There is a further problem with this practice. If a novel of ideas is to be praised for the correctness of its ideas, then, of course, the ideas that justify its reputation must be modern ideas of the kind held by modern people. Otherwise, as some today do believe, the entire Western canon has to be jettisoned for containing nothing but the wicked ideas of dead white men.
It is not at all uncommon, indeed, it seems to be endemic in academic circles today (and for at least the last eighty years, since C. S. Lewis complained about it in his day) for modern critics to discover in authors of the past ideas that they could not possibly have been trying to express because such ideas simply did not belong to the world or the world-view of the time and are in no way made explicit in anything the author ever said or wrote.
The problem here is that one needs to have a fair appreciation of the history of ideas, and a fair appreciation of how circumstances shape ideas, to realize that the ideas one is attributing to the authors of the past are, in fact, impossible. And so specialized are our academies and our academics today that such appreciation is a rare thing. Nor is there a lot of grant money to be won or theses to be defended by suggesting that writers of the past meant what they actually said.
Reading Novels the Wrong Way
You can read any novel for experience, for appetite, for information, for grievance, or for ideas. How satisfying you find the novel will obviously depend on the thing you are reading it for. But whatever your reason for reading, you can probably find it to a degree in most novels.
A novel at base is a story, and stories create experiences. Experiences lie at the base of everything else. If an appetite is satisfied, it will be satisfied by an experience. If information is derived, it is derived from experience. It may be transmitted in abstract language, but it originates in experience. If a grievance is felt, the grievance comes from an experience. And if an idea is formed, even the most abstract idea, it was originally abstracted from experience. A novel of experience, therefore, can always be mined for appetite, information, grievance, or ideas, whether or not the author salted the ground with those things as they wrote.
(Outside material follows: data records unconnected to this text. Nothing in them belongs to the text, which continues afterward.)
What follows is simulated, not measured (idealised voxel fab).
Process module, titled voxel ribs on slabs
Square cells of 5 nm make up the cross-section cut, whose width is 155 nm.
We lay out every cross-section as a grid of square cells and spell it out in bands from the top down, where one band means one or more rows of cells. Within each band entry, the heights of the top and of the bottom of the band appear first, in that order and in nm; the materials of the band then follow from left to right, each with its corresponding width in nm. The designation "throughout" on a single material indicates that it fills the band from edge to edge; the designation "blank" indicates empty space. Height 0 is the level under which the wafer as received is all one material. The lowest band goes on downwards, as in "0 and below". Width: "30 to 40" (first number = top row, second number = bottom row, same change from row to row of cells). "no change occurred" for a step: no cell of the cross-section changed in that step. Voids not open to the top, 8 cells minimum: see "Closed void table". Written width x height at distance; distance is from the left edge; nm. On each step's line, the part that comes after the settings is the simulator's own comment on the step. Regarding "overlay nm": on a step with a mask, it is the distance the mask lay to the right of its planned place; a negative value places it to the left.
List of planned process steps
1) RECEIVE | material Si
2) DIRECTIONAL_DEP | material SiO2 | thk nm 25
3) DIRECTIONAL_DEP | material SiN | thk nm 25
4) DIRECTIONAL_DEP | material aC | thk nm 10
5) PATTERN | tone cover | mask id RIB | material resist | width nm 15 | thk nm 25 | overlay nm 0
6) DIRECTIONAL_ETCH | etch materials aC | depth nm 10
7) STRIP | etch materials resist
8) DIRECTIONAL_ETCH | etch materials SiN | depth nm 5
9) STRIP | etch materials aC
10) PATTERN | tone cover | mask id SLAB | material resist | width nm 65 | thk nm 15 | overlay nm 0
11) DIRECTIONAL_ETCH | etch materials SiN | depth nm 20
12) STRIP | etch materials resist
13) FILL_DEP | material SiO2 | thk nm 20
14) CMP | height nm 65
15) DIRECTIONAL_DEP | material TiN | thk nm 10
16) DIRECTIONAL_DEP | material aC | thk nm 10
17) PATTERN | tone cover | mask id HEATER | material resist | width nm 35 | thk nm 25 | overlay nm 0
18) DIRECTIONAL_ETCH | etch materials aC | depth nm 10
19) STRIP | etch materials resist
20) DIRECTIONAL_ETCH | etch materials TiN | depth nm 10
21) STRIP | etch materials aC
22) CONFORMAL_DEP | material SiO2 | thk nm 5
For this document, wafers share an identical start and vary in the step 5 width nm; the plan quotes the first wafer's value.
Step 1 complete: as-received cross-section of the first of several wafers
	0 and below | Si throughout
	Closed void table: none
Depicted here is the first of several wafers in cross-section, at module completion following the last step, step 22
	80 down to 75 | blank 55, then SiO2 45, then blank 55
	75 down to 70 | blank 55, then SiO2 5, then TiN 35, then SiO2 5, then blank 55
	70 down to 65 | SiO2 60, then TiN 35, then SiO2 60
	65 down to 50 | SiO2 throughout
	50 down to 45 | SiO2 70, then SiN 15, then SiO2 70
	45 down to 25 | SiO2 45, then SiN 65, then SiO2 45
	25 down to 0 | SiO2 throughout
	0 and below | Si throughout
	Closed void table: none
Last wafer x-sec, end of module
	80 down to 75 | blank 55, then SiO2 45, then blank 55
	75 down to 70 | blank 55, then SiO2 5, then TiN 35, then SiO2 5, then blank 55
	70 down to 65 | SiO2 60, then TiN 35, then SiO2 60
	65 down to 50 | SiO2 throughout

And thus there is a temptation to value a novel not for what it is in itself, not for the experience itself, but for the appetite it satisfies, the information it contains, the grievance it expresses, or the ideas to which it gives rise.
The problem with each of these approaches to value, though, is that they don’t correspond to the reverence in which the great classics are held. If Shakespeare is the greatest of our writers, what are his great ideas? What are his grievances, and how are they more grievous than any other grievances? What information does he transmit, and how is it more informative than any other information? What simple repeating appetite does he satisfy that cannot be satisfied by Stephen King or Danielle Steele?
None of these methods of valuation corresponds to the actual merit we intuitively perceive in great works of literature. What then is left to value but the experience they provide as an experience in itself?
The Priority of Experience Over Ideas
We live in an age that tends to value ideas over experience. I’m not sure why this is. Is it that most of us now lead such safe lives that we feel no need to prepare ourselves for the extremes of human experience? Is it just a turning of the wheel of discourse? Do we seek intellectual assurance in abstraction in the novel of ideas, rather like seeking information untrammeled by doubt and reservation in the novel of information? Do we find raw experience so intolerable that we cannot bear it in art unaccompanied by the comforting abstraction of an idea?
In any case, I will assert what I hold to be an unassailable truth. Experience is prior to information. All information is gleaned from experience. Even pure abstractions like mathematics can occur only to people whose minds have been brought alive by experience.
Experience has practical evolutionary value. Children are naturally driven to explore because it is through experience that they calibrate their minds to reality and thus learn to understand and anticipate the world sufficiently to feed themselves and keep themselves safe. It may be possible to translate these experiential learnings into language, but language itself is only a set of references to experience. We learn very little from language alone, and we cannot understand language itself unless we have had the experiences that language references.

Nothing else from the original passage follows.